Review by Jamie McNeil
Something’s rotten in the village of indomitable Gauls but thankfully it’s only Unhygenix the fishmonger’s stock, a tad more ripe than usual. The problem is that Getafix the Druid needs a piece of reasonably fresh fish to brew the potion that helps keep the Roman legions at bay. As it’s a matter of village security and an excuse for adventure, Asterix and Obelix set sail in Geriatrix’s old fishing boat to save the day, but are caught in a storm that blows them of course. When they reach land things appear a little strange, especially the colony of “Romans” who paint their faces and dance around fires. In this New World where hunting, fighting, and feasting makes the boys feel right at home the question becomes how they will ever make their way back to their own village.
With some surprising edits to world history, writer René Goscinny and artist Albert Uderzo have the time of their lives sending up American culture with tongue-in-cheek fun at cross-cultural misunderstandings. The highlight is Uderzo’s detailed artwork, presented with a new vitality by modern retouches. Using a technique he employed in Asterix in Switzerland, he inks a sequence of panels, either a dark black for the night or glossy white representing thick fog with only Goscinny’s dialogue on the page. To prevent confusion Goscinny has the characters address each other by name. It doesn’t seem like anything extraordinary until Uderzo breaks the dark with a colourful sunrise, light glowing on the horizon, or a grey wintry morning, the effect practically breathtaking and arguably among Uderzo’s best work if only for the beauty of its utter simplicity. The environment of both the New World and the snowy wastes of Denmark are incredibly detailed and have an enchanting effect.

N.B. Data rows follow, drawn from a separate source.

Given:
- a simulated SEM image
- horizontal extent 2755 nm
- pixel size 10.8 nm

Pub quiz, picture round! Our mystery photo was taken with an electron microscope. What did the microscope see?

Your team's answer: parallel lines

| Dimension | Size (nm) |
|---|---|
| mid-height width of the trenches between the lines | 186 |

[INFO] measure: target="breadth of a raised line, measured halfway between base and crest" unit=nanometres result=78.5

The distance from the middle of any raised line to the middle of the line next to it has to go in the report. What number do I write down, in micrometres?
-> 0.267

The trouble with The Great Crossing is that the representation of Native Americans could be perceived in either of two ways. In the first instance, Goscinny and Uderzo’s undercurrent of “you would really be nothing without the French, you uncultured barbarians” smacks of colonialist views of white Europeans civilising the wild savages. In the 1970’s post-colonial world this attitude was still present and so this story may just be a product of its times. On the other hand, Goscinny was known for hiding social satire in his work, so this could be a commentary on the US Government’s altering of their policy on Indian Territories from one of “termination” to self-determination which brought positive reforms to a previously disenfranchised group. Whatever you decide to go with, the story remains funny, even if you feel guilty enjoying it.
It’s among the last of the books Goscinny and Uderzo would create together before Goscinny’s death a few years later. It would later be adapted into animated feature Asterix Conquers America. Unofficially this is followed by Asterix Conquers Rome, an extremely rare comic book adaptation of animated film The 12 Tasks of Asterix. In the official canon the next story is a very funny satire of capitalism in Obelix and Co.